THE SERMON OF CARMEN DOG
Dreamed 1990/9/10 by Chris Wayan
THAT DAY
I stumble on an article on Old English. As an example of how hybridized modern English is, the author strips the Latin words from one long sentence; it turns short and craggy--but still comprehensible. If anything, stronger! The Latin words were mostly padding.
Orwell was right. Churchill was right. But Lao-zi said it simplest: "More words count less."
That evening, I read Carmen Dog by Carol Emshwiller. A strange fable in which the world changes so women slowly turn into animals and animals into women--at least some of them, sometimes. Men? Men are always men. Turn into animals? They'd never do anything so degrading! So they set out to fix their women and their pets--fix their forms, fix as in spay, fix as in... repair.
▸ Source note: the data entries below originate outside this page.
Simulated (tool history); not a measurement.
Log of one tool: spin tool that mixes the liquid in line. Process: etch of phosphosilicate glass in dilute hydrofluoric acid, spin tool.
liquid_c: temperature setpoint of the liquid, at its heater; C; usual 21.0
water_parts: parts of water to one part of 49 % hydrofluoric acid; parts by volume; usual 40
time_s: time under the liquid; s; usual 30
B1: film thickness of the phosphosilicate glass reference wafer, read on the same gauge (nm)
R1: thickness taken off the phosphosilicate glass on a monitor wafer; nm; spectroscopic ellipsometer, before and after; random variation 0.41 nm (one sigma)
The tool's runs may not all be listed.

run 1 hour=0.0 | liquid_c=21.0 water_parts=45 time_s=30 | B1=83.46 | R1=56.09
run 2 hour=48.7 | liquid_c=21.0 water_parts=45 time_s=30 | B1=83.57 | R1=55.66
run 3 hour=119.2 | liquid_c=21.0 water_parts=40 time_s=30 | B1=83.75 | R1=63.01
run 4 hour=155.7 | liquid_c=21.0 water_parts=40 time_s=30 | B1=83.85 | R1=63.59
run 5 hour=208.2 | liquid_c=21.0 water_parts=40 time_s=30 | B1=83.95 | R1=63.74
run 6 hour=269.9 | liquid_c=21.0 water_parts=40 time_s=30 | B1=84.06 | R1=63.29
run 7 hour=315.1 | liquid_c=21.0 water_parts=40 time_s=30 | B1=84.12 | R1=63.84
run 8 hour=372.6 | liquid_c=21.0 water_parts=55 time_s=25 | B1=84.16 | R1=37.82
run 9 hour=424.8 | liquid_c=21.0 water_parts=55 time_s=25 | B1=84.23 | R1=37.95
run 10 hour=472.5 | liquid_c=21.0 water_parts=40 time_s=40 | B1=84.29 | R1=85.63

But one dog, Pooch, gets off the doormat, and sets out to sing at the Met. Her adventures are funny sexy feminist and extremely well-written. A fantasy novel that oddly parallels Thomas Disch's science fiction novel On Wings of Song and Robertson Davies's mainstream novel A Mixture of Frailties--a nice way to compare the three genres! I highly recommend all three books.
My only problem with Carmen Dog is that Emshwiller describes ME so well when she describes Pooch and Chloe and the rest... but then attributes this sort of life exclusively to women. As if all men were cut off from animality, spirituality, feeling between. Nope. Some of us are pooches too.
THAT NIGHT
My memory of the scene is fuzzy at first. I know I was in a cafe, listening to a girl chant poetry at an open mike. Then I realize I know her from the book I've been reading, Carmen Dog. It's Pooch, the dog-girl who wants to sing at the Met. I recall thinking "she's as lovely as I thought from the book... and her poetry's not bad either! This is the kind of girl I want."
And then her friend Chloe the cat takes a turn at the mike, and I have a new crush. Chloe's hot!
What happened next is painfully clear. I have to get up to take MY turn at the mike, before all these people, and find... I'm an animal person myself, and a recently evolved one.
I'm so recently evolved, I have trouble talking freely, even when I'm not nervous--like now. Grammar fails me. But I try anyway--whenever I get stuck, I try singing, miming, and writing on the wall--at one point, I scrawl my message right out the cafe door and across an alley!
My open-mike piece? Something like this:
"Words. Big words. Like... toys. POSSESSIONS! Too many? If many, careless! Few, appreciate! Build things, make possessions... pollute! Human no see... words pollute. How words pollute. But do. Too many. Too rich. Possess. You feel... less. Hey, rhyme!And I am. Touched. So touched I'm nearly crying at end. Feel the truth of it, as I try to tell it. Animal tears well up at the sadness of too many words, like too many cars. If I told it in rigid human grammar, I'd never feel it in my body like this.Poetry, few words. Feel! Sing, few. Feel! Good prose, few, feel. Many... business, memo, government, numb! Pollution! Leather shoes. Dead animals! On your PAWS. Feet on ground! All four. Not numb. Words, paws... pause. Only connect! Touch you. I love, you love. Tell, show. Few words touch. Touching. I am. Touched."
AFTER I WOKE
I recognized this way of speaking. In Carmen Dog, poor Isabel talks like this---as she devolves from a touchy woman into a scratchy, claw-happy, and finally murderous wolverine. A warning you can lose yourself in passion and anger as well as cold, glib analysis... A warning you can go too far. Balance is all. Grammar or not.